Nir Soffer <nsoffer@redhat.com> writes:
I know that new ovirt CI solved some of the issues, but nobody sent patches to convert vdsm to the new standard yet.
I asked Barak about possible Vdsm conversion at his deep dive and he responded that the new CI may need more real-use testing before projects such as Vdsm switch. It's a couple of weeks since then and if there are no problems with projects that already use it (such as oVirt system tests), maybe we should start working on a conversion patch?

On 31 May 2018 at 13:00, Milan Zamazal <mzamazal@redhat.com> wrote:
Nir Soffer <nsoffer@redhat.com> writes:
I know that new ovirt CI solved some of the issues, but nobody sent patches to convert vdsm to the new standard yet.
I asked Barak about possible Vdsm conversion at his deep dive and he responded that the new CI may need more real-use testing before projects such as Vdsm switch. It's a couple of weeks since then and if there are no problems with projects that already use it (such as oVirt system tests), maybe we should start working on a conversion patch?

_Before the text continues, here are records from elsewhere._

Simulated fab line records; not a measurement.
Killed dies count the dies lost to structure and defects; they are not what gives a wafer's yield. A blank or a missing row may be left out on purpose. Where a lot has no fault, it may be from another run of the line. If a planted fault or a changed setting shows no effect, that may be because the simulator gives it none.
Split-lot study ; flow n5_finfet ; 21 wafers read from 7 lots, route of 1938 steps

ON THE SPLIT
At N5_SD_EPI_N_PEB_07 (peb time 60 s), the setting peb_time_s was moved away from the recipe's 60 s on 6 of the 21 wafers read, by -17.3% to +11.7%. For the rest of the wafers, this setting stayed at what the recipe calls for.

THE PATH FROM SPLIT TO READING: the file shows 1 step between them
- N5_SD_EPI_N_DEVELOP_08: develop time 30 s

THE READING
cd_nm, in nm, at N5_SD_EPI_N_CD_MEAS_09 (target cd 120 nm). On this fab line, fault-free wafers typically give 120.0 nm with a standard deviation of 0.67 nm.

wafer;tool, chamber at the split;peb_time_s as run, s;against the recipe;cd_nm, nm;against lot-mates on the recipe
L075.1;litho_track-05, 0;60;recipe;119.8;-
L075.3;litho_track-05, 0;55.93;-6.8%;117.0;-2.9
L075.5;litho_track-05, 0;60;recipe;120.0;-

Let me clarify what I said back then a bit - since engine and VDSM are the two big flagship projects, I want then to be the last projects to be converted. So its not a matter of time its a matter of converting all the other projects first. Now the thing is, we will not do this on our own - maintainers need to be in the loop as we move projects, so while we do want to be proactive about this, given the other task load we have, things work best when the maintainers actively approach us as some like the ovirt-provider-ovn maintainers did. So please if you're a small-ish project maintainer shoot an email to infra-support@ovirt.org asking your project to be covered and then monitor the jira ticket. The actual setup takes just a few minutes and we will use the Jira ticket to update you on progress and rely any project-specific questions you may have.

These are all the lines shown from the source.